Consider these two cases:

Case a)

Session 1 starts a serializable transaction T.
The first statement in transaction T will mark the time at which
the 'snapshot' that you mention above is 'taken'. Let's call this
time t1.

At a time t2 > t1, Session 2 updates a row on table r.

At t3 > t2, Session 1 tries to update the same row in table r.
Session 1 will fail with a serialization error.

Case b)

Session 1 starts a serializable transaction T.
The first statement in transaction T is 'LOCK TABLE r'. The statement
returns at time t1 which is the 'snapshot' time for transaction T.

At time t2 > t1, Session 2 tries to modify a row in table r.
Session 2 will have to wait until transaction T is completed, because
it cannot get a shared lock on the table.

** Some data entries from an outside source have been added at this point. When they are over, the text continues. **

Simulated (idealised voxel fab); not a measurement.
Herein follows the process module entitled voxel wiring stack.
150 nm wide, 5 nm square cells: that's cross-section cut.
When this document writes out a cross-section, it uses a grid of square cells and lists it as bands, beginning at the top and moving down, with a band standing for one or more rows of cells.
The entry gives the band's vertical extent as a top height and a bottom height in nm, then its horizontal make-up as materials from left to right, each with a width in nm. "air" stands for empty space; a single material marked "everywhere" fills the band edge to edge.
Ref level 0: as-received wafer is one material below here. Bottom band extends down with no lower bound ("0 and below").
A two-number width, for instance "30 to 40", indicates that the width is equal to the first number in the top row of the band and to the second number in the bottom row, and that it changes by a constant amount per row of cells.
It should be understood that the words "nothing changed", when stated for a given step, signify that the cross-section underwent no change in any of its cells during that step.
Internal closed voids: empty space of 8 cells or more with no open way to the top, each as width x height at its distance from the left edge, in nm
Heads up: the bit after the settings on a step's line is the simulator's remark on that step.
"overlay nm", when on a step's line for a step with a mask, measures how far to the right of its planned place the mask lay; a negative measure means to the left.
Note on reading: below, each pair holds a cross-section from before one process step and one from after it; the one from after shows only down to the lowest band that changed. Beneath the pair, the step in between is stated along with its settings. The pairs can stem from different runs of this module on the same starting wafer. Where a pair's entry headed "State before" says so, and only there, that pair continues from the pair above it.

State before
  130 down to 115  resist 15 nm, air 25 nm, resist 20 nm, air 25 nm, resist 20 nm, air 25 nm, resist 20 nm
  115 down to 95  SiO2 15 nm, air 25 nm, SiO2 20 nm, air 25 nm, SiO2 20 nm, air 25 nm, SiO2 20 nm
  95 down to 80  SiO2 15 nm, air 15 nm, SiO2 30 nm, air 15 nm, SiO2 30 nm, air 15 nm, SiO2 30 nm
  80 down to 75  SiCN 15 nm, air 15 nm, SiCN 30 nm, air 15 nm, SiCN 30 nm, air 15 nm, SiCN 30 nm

At any time > t1, Session 1 can update the same row in table r
without receiving an error.

You see, there is a difference. In case a) the serializable transaction
will very likely fail if there are many concurrent changes on the table.
In case b), the serializable transaction will always succeed, while
all concurrent updates must wait.

#7sudhir
sudhirj@cse.iitb.ac.in
In reply to: Tom Lane (#5)
Re: Lock table, Select for update and Serialization error

It is not necessary that LOCK TABLE will be the first statement.
(assuming serializable isolation level is snapshot isolation in postgres)
For serializable transaction, snapshot should be taken when the 'BEGIN'
statement is executed, and not when LOCK TABLE succeeds.
Hence, uncommitted changes should be invisible to serializable transaction.

Show quoted text

The critical point here is that LOCK TABLE commands at the start of a
serializable transaction are performed *before* taking the transaction's
snapshot (the snap happens at the first regular DML command). They not
only protect against post-snap changes as shown by Albe's example, but
against uncommitted changes that were made before transaction start
(by making the serializable xact wait until those changes are committed
or aborted before it takes its snap).

#8Joris Dobbelsteen
Joris@familiedobbelsteen.nl
In reply to: sudhir (#1)
Re: Lock table, Select for update and Serialization error

-----Original Message-----
From: pgsql-general-owner@postgresql.org
[mailto:pgsql-general-owner@postgresql.org] On Behalf Of sudhir
Sent: dinsdag 22 mei 2007 19:28
To: Tom Lane
Cc: Albe Laurenz; pgsql-general@postgresql.org
Subject: Re: [GENERAL] Lock table, Select for update and
Serialization error

[note: text reordered]

The critical point here is that LOCK TABLE commands at the

start of a

serializable transaction are performed *before* taking the
transaction's snapshot (the snap happens at the first regular DML
command). They not only protect against post-snap changes

as shown by

Albe's example, but against uncommitted changes that were

made before

transaction start (by making the serializable xact wait until those
changes are committed or aborted before it takes its snap).

[end reorder]

It is not necessary that LOCK TABLE will be the first statement.
(assuming serializable isolation level is snapshot isolation
in postgres) For serializable transaction, snapshot should be
taken when the 'BEGIN'
statement is executed, and not when LOCK TABLE succeeds.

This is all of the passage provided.